Pixalate intends for the ranking to help advertisers figure out which publishers and ad supply platforms are best for the factors measured. Perhaps more importantly, this index isolates “the players that are not doing the right thing,” Razzaq told me.

In the ranking above, Reach represents the number of unique users, General Invalid Traffic (GIVT) is software-created traffic pretending to be users, and Sophisticated Invalid Traffic (SIVT) covers hijacked devices, URL spoofing, and other sources of false impressions.

Transparency reflects the percentage of device and user information, and Location is the availability of location data.

Ad exchanges and other parts of the digital ad ecosystem have been receiving criticism for not screening more carefully for traffic fraud. The new ranking — which Pixalate says is the only one of its kind — is obviously intended to drive more business to the most vigilant, thus create commercial pressure on the others to get their act together.

This isn’t Pixalate’s first foray into rating the ad industry. In December, it introduced its Global Seller Trust Index for desktop and mobile web advertising.

Pixalate points to additional issues affecting the quality of in-app ads. For one thing, ten of the 125 evaluated mobile app SSPs control over 80 percent of the inventory, meaning there’s a centralization of market power that is currently driving the mobile ad industry.

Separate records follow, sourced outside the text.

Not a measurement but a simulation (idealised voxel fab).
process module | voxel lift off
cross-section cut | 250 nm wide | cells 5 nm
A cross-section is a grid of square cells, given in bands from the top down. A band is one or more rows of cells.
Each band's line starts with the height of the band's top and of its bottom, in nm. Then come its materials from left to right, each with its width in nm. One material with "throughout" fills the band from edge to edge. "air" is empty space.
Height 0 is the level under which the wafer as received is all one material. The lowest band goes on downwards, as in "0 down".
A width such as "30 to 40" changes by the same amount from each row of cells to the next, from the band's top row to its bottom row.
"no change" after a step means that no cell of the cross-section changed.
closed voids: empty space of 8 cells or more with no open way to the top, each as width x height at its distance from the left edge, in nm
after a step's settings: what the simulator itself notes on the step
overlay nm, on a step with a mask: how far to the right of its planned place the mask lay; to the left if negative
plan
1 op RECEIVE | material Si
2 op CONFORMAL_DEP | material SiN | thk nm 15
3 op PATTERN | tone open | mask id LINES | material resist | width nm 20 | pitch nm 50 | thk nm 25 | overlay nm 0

Additionally, over half of the inventory has no mobile device ID, limiting tracking/targeting and raising questions about whether actual devices are involved at all — or whether that traffic is generated by bots. And location data, which is growing as a key attribute of app functionality, is present in less than a third of the inventory.

Pixalate also pointed out that over a third of in-app ad traffic fraud is coming from data centers, which are apparently running mobile app simulators that create fake inventory as well as fake traffic.